Cwtch’s Metadata Protection — What Makes It Different
Most encrypted messengers protect message content through end-to-end encryption but leave metadata exposed — who you talk to, when, how often and for how long. This metadata is often more revealing than content. Intelligence agencies have stated that metadata alone is sufficient to build detailed pictures of a person’s relationships, activities and intentions.
Cwtch addresses metadata at the architectural level — not through policy promises but through design choices that make metadata collection technically impossible:
| Metadata Type | Cwtch | Signal | Session |
|---|---|---|---|
| Who you talk to | ✅ Not knowable | ⚠️ Signal sees contact graph | ⚠️ Nodes see partial data |
| When you communicate | ✅ Not recorded | ⚠️ Logged on servers | ⚠️ Node-visible |
| Your IP address | ✅ Hidden — Tor | ✅ Hidden if using Signal’s proxy | ⚠️ Visible to nodes |
| Message frequency | ✅ Not observable | ⚠️ Potentially observable | ⚠️ Partially observable |
| Group membership | ✅ Private | ⚠️ Known to Signal | ⚠️ Partially known |
How Cwtch Groups Work
Cwtch’s group messaging architecture is technically novel — it solves the problem of group communication without creating a server that knows all group members.
Groups in Cwtch use a server component — but the server is a simple message relay that knows nothing about the messages it handles. Messages are encrypted before they reach the server, the server cannot read them and it does not know which Cwtch identities are members of the group. The server sees only encrypted blobs arriving and departing — no participant identities, no message content, no communication patterns.
Server operators can be anyone — the Open Privacy team runs public servers, and users can self-host a Cwtch server for maximum control. Running your own Cwtch server for your group eliminates the need to trust any third-party server operator.

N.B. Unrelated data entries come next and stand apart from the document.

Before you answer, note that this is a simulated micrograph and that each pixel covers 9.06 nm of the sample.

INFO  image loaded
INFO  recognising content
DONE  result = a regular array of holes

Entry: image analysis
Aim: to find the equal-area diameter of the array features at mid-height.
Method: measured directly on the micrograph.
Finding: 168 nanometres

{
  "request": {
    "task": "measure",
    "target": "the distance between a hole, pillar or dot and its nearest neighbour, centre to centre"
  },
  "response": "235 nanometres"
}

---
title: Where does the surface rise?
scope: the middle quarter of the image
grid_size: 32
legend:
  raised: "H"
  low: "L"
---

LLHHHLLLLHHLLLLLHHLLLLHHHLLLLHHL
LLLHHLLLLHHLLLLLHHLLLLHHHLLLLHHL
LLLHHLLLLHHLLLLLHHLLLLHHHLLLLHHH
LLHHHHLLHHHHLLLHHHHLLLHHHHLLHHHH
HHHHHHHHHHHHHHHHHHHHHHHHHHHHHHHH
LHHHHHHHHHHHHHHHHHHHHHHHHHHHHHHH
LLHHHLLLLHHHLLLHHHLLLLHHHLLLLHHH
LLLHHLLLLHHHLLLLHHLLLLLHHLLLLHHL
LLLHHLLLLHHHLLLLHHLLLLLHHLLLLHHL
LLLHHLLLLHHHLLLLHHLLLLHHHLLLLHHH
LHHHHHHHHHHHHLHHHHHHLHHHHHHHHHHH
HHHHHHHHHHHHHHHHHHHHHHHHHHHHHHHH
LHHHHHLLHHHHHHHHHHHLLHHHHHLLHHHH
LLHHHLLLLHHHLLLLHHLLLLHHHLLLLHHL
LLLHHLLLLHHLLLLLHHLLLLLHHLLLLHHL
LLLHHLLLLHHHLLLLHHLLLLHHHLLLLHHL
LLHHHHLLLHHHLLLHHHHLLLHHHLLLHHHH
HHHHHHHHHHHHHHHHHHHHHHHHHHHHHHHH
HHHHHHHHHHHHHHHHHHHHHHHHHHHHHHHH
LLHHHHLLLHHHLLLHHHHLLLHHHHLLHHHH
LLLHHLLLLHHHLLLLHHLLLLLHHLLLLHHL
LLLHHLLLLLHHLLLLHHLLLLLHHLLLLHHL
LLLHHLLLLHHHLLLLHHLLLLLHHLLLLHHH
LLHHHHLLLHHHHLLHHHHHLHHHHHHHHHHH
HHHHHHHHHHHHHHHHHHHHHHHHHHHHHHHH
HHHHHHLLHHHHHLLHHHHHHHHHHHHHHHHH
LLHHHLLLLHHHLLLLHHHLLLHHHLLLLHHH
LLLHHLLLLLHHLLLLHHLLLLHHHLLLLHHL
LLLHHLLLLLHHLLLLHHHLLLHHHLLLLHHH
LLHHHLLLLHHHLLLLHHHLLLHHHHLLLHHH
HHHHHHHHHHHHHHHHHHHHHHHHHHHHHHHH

Cwtch vs. Briar — The Two Strongest Options
Cwtch and Briar are the two messengers that provide the strongest metadata protection currently available. Both are Tor-native, both have no central server and both are open source. The choice between them depends on specific use case requirements:
| Feature | Cwtch | Briar |
|---|---|---|
| Desktop support | ✅ Windows, Mac, Linux | ⚠️ In development |
| Async messaging | ✅ Yes — via server relay | ❌ Both online needed |
| Offline messaging | ❌ No | ✅ Bluetooth + WiFi |
| Group metadata privacy | ✅ Strongest | ✅ Strong |
| Self-hostable server | ✅ Yes | ❌ No server model |
| iOS support | ❌ No | ❌ No |
| Best for | Desktop + async group communication | Android + offline scenarios |
Self-Hosting a Cwtch Server
Running your own Cwtch server for your group provides the strongest available configuration — no third-party server operator has any access to group communication metadata, however limited that access already is on public servers.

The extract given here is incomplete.